This means that upon entering a prefix, our system would need to efficiently fetch the top results and return it to the user. And upon searching a full word, it would need to update that word’s frequency so its popularity can be adjusted.

In this post we will explore some ways we can represent search terms in a data structure that allows us to retrieve top results as efficiently as possible.

Note that we have a latency requirement for autocomplete, but not for maintaining whatever data structure we choose - the former has to be near instantaneous, while the latter can be done asynchronously after the user is done with their search.

First pass

The first solution is to maintain a map of all searched words and their frequencies. When a word w0 is searched, loop through all the words, collect those with prefix w0 into a list, sort the list by frequency, and return it. Then, increment w0’s frequency by 1. If N is the total number of words ever searched, L is the average length of a word, and X is a user-specified constant representing the number of results to return, this would take O(N) for looping through all the words, O(L) for checking for prefix match, and O(XlogX) for sorting the resultant list. Ignoring hash collisions, incrementing the frequency is constant. This would give us O(N*L + XlogX) per letter entered!

Prefix trees

Alternatively, we could represent our search space with a prefix tree. A prefix tree consists of a node per letter in a word, and a full word is formed by following the appropriate nodes from the root.

For example, a prefix tree consisting of “beetle” would look like:

root -> b -> be -> bee -> beet -> beetl -> beetle

So upon entering some prefix, an autocomplete operation consists of two parts: 1. finding the prefix node, then 2. traversing the rest of the subtree to find all words that share the common prefix. Our total runtime is now O(L + F^L), F being the average branching factor of a node, and L is once again the average length of a word. Since F is at most 26, the number of letters in the English alphabet, we now have O(L + 26^L) - a vast improvement!

Notice that the more characters we type in, the faster the autocomplete returns, as we spend more time on finding the root node of the subtree (part 1), and less on traversing the subtree (part 2), the latter of which dominates the total time. This is because the longer our prefix, the smaller the subtree of matching characters becomes, and thus the less time it takes to traverse it.

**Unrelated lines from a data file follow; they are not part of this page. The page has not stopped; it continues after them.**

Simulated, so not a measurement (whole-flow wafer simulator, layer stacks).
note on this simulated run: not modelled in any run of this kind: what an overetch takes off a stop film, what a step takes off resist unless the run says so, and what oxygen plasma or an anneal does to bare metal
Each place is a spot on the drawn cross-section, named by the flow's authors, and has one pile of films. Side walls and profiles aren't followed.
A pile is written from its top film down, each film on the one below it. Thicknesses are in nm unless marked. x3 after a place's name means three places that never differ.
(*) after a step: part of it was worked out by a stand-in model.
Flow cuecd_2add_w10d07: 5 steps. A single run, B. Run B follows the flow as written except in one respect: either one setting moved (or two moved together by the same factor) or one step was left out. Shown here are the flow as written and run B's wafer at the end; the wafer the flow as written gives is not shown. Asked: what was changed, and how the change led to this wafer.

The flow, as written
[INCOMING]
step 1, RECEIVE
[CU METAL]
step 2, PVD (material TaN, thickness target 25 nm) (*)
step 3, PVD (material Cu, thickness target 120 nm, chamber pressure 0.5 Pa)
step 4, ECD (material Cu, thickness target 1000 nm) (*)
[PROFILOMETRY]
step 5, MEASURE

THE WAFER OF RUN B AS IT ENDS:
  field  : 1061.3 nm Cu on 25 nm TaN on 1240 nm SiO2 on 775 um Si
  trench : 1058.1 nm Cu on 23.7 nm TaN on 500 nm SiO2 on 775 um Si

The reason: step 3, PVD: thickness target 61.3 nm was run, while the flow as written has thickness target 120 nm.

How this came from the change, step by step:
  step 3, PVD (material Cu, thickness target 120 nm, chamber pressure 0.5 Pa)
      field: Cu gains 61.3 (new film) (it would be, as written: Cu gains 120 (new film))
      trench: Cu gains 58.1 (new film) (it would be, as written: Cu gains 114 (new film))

An implementation could look something like below. Once again, here we only care about the time it takes for the autocomplete to return our results, ignoring the cost of maintaining the tree structure, as the user is not blocked on those operations.

class AutocompleteWithTree(object):
    def __init__(self, val="", parent=None, store=True):
        self.val = val
        self.children = {} # maps string value to node object
        self.parent = parent
        self.store = store

    def add(self, val):
        self.add_help(val, 0)

    def add_help(self, val, idx):
        if idx == len(val):
            return
        cur = val[:idx+1]
        if cur not in self.children:
            # Only store final leaf node
            new_node = AutocompleteWithTree(
                val=cur, parent=self,
                store=True if idx == len(val)-1 else False)
            self.children[cur] = new_node
        # Node already exists! In that case, if we are at the
        # final word in our recursion, store the existing node
        elif idx == len(val)-1:
            self.children[cur].store = True
        child = self.children[cur]
        child.add_help(val, idx+1)

    def find_root(self, word, idx=0):
        prefix = word[:idx + 1]
        for child in self.children.values():
            if child.val == prefix:
                if prefix == word:
                    return child
                return child.find_root(word, idx + 1)
        return None

    def complete_help(self, word, suggestions=[]):
        if not self.children:
            return [self.val] if self.store else []
        child_suggestions = []
        for child in self.children.values():
            child_suggestions.extend(child.complete_help(word, []))
        if self.store:
            suggestions.append(self.val)
        suggestions.extend(child_suggestions)
        return suggestions

    def complete(self, word):
        root = self.find_root(word, 0)
        if not root:
            return []
        return root.complete_help(word, [])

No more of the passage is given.